We Need an Open-Source Approach to Weed Out Bad Quality Patents

“The open-source approach is the only way to ensure the creation of world-class patent tools that are assistive to innovators, examiners and other patent professionals alike, leading to only truly promising patents being granted.”

artificial intelligenceMuch has been written about patent quality. But many authors approach this problem with a bias against the very idea of a patent system.

These critics would “solve” the patent quality problem by cutting down the total number of issued patents rather than focusing on problem patents. They suggest increasing examiners and examination time will weed out bad quality patents. And this might throw up additional roadblocks to inventors obtaining a patent by increasing the time and cost of securing an allowance. But this does not necessarily improve patent quality. Instead, it merely reduces the total number of patents issued.

Rather than “more examination,” solutions to the patent quality problem need to focus on “better examination.” In theory, “better examination” should stop invalid claims from ever getting issued while simultaneously streamlining allowance for valid claims.

One proposal for improving patent quality is to use artificial intelligence (AI) to find better and more relevant prior art references. Unfortunately, the proliferation of prior art sources has made high-quality patent searching more difficult. Moreover, many of the best sources of prior art, such as technical literature, are not stored and indexed in a single database the way patent documents are.

An AI search tool can search more broadly and provide more relevant prior art references to human examiners. This allows examiners to focus on understanding and applying the prior art to the claimed invention instead of spending all their time searching for prior art.

This necessarily raises the question: What is the best approach for leveraging the potential of AI to improve patent quality? There are several compelling reasons to believe that an open-source approach will produce the fastest, fairest, and most complete AI search engine.

The Problems of a Fragmented Approach

Everyone is affected by the patent quality problem. Those who disagree with the premise of the patent system must understand that refusing to participate in the solution will only allow the system to produce more low-quality patents. And those who believe in the patent system know that a distrusted system will call their patents into question, thereby increasing the costs of obtaining and defending their patents.

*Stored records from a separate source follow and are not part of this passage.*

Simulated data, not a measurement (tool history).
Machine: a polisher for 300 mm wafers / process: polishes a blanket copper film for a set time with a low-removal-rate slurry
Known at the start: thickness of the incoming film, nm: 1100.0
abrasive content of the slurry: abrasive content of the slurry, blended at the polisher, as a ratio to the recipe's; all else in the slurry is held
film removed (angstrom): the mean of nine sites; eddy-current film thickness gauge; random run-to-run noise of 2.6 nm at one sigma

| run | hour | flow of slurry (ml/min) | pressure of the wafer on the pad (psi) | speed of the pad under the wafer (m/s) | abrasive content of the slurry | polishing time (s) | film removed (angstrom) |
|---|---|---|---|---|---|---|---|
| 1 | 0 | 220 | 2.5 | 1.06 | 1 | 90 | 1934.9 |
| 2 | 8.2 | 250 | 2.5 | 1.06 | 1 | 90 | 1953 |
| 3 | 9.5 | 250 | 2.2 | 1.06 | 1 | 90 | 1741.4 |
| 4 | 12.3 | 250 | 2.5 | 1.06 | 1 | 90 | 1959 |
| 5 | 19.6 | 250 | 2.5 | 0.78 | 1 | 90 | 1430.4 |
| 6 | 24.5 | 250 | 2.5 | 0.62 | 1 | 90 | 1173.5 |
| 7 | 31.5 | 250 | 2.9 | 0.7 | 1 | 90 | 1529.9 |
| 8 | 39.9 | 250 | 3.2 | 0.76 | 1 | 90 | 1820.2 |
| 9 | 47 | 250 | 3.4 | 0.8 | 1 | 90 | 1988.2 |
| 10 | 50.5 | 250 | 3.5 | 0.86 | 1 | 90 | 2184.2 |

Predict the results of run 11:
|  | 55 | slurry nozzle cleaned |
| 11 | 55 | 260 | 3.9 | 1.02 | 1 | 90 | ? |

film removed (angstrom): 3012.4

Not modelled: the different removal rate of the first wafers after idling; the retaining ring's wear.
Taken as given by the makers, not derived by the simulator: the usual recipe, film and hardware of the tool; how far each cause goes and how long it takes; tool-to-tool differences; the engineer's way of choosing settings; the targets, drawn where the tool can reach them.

Diverse groups of people, including corporations in the business of patent tools, researchers and academicians at universities, tech enthusiasts, and patent offices across the globe, are exploring and developing patent search AI. While these groups of people might have different motivations, they share an interest in ensuring that only truly innovative technology gets patented.

But a piecemeal approach will have the following results.

Slower Development of a World-Class Patent Search AI

A cooperative development effort can direct greater resources and more diverse talents to develop a near-perfect patent search AI. A fragmented approach, by contrast, will result in smaller and less diverse teams that will take longer to solve the inevitable problems that will arise.

But the patent quality problem is not small. According to the U.S. Patent and Trademark Office’s (USPTO) patent quality metrics, roughly 8.2% of allowances were erroneously granted in 2021. Given that the USPTO grants over 350,000 patents per year, even a brief delay in developing a high-quality patent search AI could result in tens or even hundreds of thousands of invalid patents.

Possibility of Blind Spots Due to Biases in Training AI

After developing an AI, it must be trained. But biases in training will create blind spots in the AI’s capabilities.

These blind spots are not immediately apparent. Biases were found in AI products as diverse as facial recognition to loan processing software only after they produced flawed outcomes.

A fragmented approach could cement blind spots in an AI patent search engine’s learning that produces a hopelessly flawed product.

Proprietary Products that Give Unfair Advantages to Bigger Players

A high-quality patent search AI should be available to all users, whether they are patent offices, patent owners, or patent skeptics. Whether you use patent search engines to examine patents, obtain patents or invalidate them, you should have access to the highest-quality search results possible.

A fragmented approach will produce proprietary products that come with a cost to use. This approach could allow one group of developers to corner the market for patent searching. Worse yet, a developer might only use the product internally to give itself an advantage in obtaining its patents and invalidating its competitor’s patents.

The Game-Changing Open-Source Approach

Open-source development can solve these problems. Everyone has an interest in ensuring that only valid patents get issued. Patent owners cannot continue to spend millions of dollars defending their patents. And accused infringers cannot continue to face the decision to modify their products, spend millions in litigation or risk billions in patent damages.

Solving this problem in a fair, fast, and thorough way will require a cooperative effort. This immediately brings to mind an open-source approach. Open-source software (OSS) is a significant driver of freedom, trust and innovation in the digital age.

No one company will own the fruits of AI-powered patent searching. Instead, advanced patent tools will remain available to those needing them, including patent offices and solo inventors worldwide.

All developers will have an opportunity to contribute to a patent search AI and ensure it avoids biases, thereby producing a better product.

All businesses will have the opportunity to utilize a patent search AI internally to make better patenting decisions. They will also have the ability to commercialize patent search AI created through open source. Like Mozilla and Linux, an open-source patent search AI can create spin-off products that fill needs no one even knew existed.

Advanced Patent Tools: Open Source and Open Access

The open-source approach is the only way to ensure the creation of world-class patent tools that are assistive to innovators, examiners and other patent professionals alike, leading to only truly promising patents being granted.

Additionally, no one should have a monopoly on these advanced patent tools. Open access to these tools will level the playing field for innovators especially. Innovators, no matter how small, should be able to determine if they have invented something deserving of a patent. Currently, there is a huge gap where examiners have access to advanced patent tools; some under-resourced inventors cannot even afford a professional patent search.

Moreover, the USPTO is expanding initiatives for under-resourced inventors and first-time filers. Open access to advanced patent tools created through open source can significantly assist these initiatives. We hope that open access will drive more diversity and inclusion in the patent space.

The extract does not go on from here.